--- I accidentally deleted this comment, so, I've re-written it. --- Disclaimer:...

unilynx · on Feb 22, 2019

Isn't turbo boost an issue when comparing/profiling? my experience with video generation/encoding run of about 30 sec was that my macbook outperformed the server xeons... if left to cool down for a few minutes between test runs. otherwise a testrun of 30 seconds would suddenly jump up to over a minute.

the xeons though always took about 40 seconds.. but were consistent in that runtime (and were able to do more of the same runs in parallel without loosing performance)

always attributed that to the turboboost..

bayindirh · on Feb 22, 2019

> Isn't turbo boost an issue when comparing/profiling?

No. In HPC world, profiling is not always done over "timing". Instead, tools like perf are used to see CPU saturation, instruction hit/retire/miss ratios. Same for cache hits and misses. For more detailed analysis, tools like Intel Parallel Studio or its open source equivalents are used. Timings are also used, but for scaling and "feasibility" tests to test whether the runtime is acceptable for that kind of job.

OTOH, In a healthy system room environment, server's cooling system and system room temperature should keep the server's temperature stable. This means your timings shouldn't deviate too much. If lots of cores are idle, you can expect a lot of turbo boost. For higher core utilization, you should expect no turbo boost, but no throttling. If timings start to deviate too much, Intel's powertop can help.

> my experience with video generation/encoding run of about 30 sec was that my macbook outperformed the server xeons...

If the CPUs are from the same family, and speed are comparable, your servers may have turbo boost disabled.

> otherwise a testrun of 30 seconds would suddenly jump up to over a minute.

This seems like thermal throttling due to overheating.

> the xeons though always took about 40 seconds.. but were consistent in that runtime (and were able to do more of the same runs in parallel without loosing performance)

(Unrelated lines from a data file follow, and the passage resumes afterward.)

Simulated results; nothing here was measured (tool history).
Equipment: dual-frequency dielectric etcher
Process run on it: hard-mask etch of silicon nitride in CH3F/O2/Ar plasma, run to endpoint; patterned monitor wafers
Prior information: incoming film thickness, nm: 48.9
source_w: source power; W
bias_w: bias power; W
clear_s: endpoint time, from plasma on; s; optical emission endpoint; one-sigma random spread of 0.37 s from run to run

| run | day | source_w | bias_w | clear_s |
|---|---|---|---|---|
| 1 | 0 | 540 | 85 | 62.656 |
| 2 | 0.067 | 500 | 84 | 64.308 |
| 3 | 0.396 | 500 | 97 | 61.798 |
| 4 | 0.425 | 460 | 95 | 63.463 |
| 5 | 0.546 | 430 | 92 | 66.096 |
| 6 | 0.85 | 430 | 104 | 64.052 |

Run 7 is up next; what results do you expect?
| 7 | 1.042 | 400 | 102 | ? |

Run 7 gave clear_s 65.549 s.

Servers' have many options for fine tuning CPU frequency response and limits. The servers may have turbo boost disabled, or if you saturate all the cores, turbo boost is also disabled due to in-package thermal budget.

If you have any more questions, I'd do my best to answer.

plasticchris · on Feb 22, 2019

Sounds like thermal throttling. I don't think there's any reason turbo can't be continuous if thermals are under control, see https://en.wikichip.org/wiki/intel/frequency_behavior

sitkack · on Feb 24, 2019

I am not sure we are disagreeing on much, but the 4 core i7 in my dev MacBook is a whole lot different than the dual socket, 56 core machines we run on.

Optimizations that need to happen, don’t happen locally, they get tuned on a node in the cluster. Look at all the work Goto has done on Goto Blas.

bayindirh · on Feb 24, 2019

We agree on HPC, however I also agree with Linus about non-HPC loads. Software and developers are always more expensive than hardware, but scaling beyond a certain point in hardware (number of servers, or the GPUs you need) drives the hardware and maintenance cost up, hence the difference becomes negligible, or the maintenance becomes unsustainable. This is why everyone is trying to run everything faster with the same power budget. At the end, after a certain point, everyone wants to run native code at the backend to reap the power of the hardware they help. This is why I think Linus is right about ARM. That's not I'm not supporting them, but they need to be able to run some desktops or "daily driver" computers which support development. Java's motto was write once, run everywhere, which was not enough to stop migration to x86. Behavioral uniformity is peace of mind, and is a very big peace TBH.

What I wanted to say is, unless the code you are writing consists of interdependent threads and the minimum thread count is higher than your laptop, you can do 99% of the optimization on your laptop. On the other hand, if the job is single threaded or the threads are independent, the performance you obtain in your laptop per core is very similar to the performance you get on the server.

For BLAS stuff I use Eigen, hence I don't have experience with xBLAS and libFLAME, sorry.

From a hardware perspective, a laptop and a server is not that different. Just some different controllers and resiliency features.